Issue #17 March 2006

Introduction to DocBook XML, part 2: XSLT

by Paul W. Frields


Introduction

Last month I introduced you to DocBook XML, a wonderful way to write documentation for software projects or just about any purpose. These articles, for instance, are written in DocBook XML. On the Fedora™ Documentation Project, we are using DocBook XML to produce release notes, tutorials and guides for Fedora users and administrators. Because DocBook has everything to do with content and very little to do with presentation, the author can use any of a number of tools, and concentrate on writing rather than formatting. Because DocBook XML uses standard XML technologies, there are plenty of ways to stylize and present the information contained in a document.

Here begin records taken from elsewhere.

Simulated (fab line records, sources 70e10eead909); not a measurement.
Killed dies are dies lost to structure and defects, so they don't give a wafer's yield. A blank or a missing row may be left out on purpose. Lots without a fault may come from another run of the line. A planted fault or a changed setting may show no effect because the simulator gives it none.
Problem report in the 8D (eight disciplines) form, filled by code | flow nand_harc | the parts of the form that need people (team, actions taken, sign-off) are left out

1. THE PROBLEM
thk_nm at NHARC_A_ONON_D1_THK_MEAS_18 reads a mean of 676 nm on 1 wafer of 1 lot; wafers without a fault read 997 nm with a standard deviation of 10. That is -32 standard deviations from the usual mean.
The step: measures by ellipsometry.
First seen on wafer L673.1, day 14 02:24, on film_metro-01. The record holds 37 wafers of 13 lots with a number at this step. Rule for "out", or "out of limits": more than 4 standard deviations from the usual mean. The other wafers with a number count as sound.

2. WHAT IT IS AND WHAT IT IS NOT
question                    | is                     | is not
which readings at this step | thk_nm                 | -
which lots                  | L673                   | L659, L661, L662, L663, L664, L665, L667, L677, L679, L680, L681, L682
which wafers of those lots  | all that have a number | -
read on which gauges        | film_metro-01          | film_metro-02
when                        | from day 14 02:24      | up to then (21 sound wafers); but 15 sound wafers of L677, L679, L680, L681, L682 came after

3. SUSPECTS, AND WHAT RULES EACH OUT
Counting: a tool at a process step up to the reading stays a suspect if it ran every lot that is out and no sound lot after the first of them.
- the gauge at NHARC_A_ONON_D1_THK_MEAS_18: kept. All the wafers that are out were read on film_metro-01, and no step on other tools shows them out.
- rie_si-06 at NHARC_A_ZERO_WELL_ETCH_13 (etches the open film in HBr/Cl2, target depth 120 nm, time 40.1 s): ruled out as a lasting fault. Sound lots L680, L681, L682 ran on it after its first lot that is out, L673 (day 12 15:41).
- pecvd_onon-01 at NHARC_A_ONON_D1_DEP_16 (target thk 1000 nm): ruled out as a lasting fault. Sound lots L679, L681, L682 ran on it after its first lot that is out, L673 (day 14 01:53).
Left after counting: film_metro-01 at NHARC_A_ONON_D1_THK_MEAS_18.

This month we're going to look at the Extensible Stylesheet Language, and in particular, XSL Transformation (XSLT) (XSL), which can be used to format or transform information in XML files. The Fedora Documentation Project, for example, uses XSLT to capture, process and convert XML information contained in our documentation files. I'll present several working examples of XSLT, so to follow along with this article and run them, you should have the "Authoring and Publishing" package group installed on your Red Hat Enterprise Linux or Fedora Core system. Use the appropriate software management utility for your platform. For Fedora Core use the following command:

su -c 'yum groupinstall "Authoring and Publishing"'

I will assume you've read last month's article, but nothing beyond that. I will steer clear of an exhaustive examination of XMLish jargon so as not to frighten anyone away. Just keep in mind that many of the concepts in this article have complex underpinnings, which you'll want to investigate if you want to peek "under the hood."

XSL Stylesheets

Of course there are a plethora of books available, a few published in electronic form on the Internet, that discuss XML and XSL. Although this article can't possibly cover all the details of this powerful and flexible technology, it can at least present some of the most rudimentary concepts. I would highly recommend, if you're just getting started with XSL, that you download and keep a copy of a good "cheat sheet." One of the best compact ones I've found for XSL is a tutorial called XSL Concepts and Practical Use written by Paul Grosso and Norman Walsh, which you can find at http://nwalsh.com/docs/tutorials/xsl/. You'll find information in that tutorial not just about XSLT, but also XSL Formatting Objects (XSL-FO), which is not covered in this article.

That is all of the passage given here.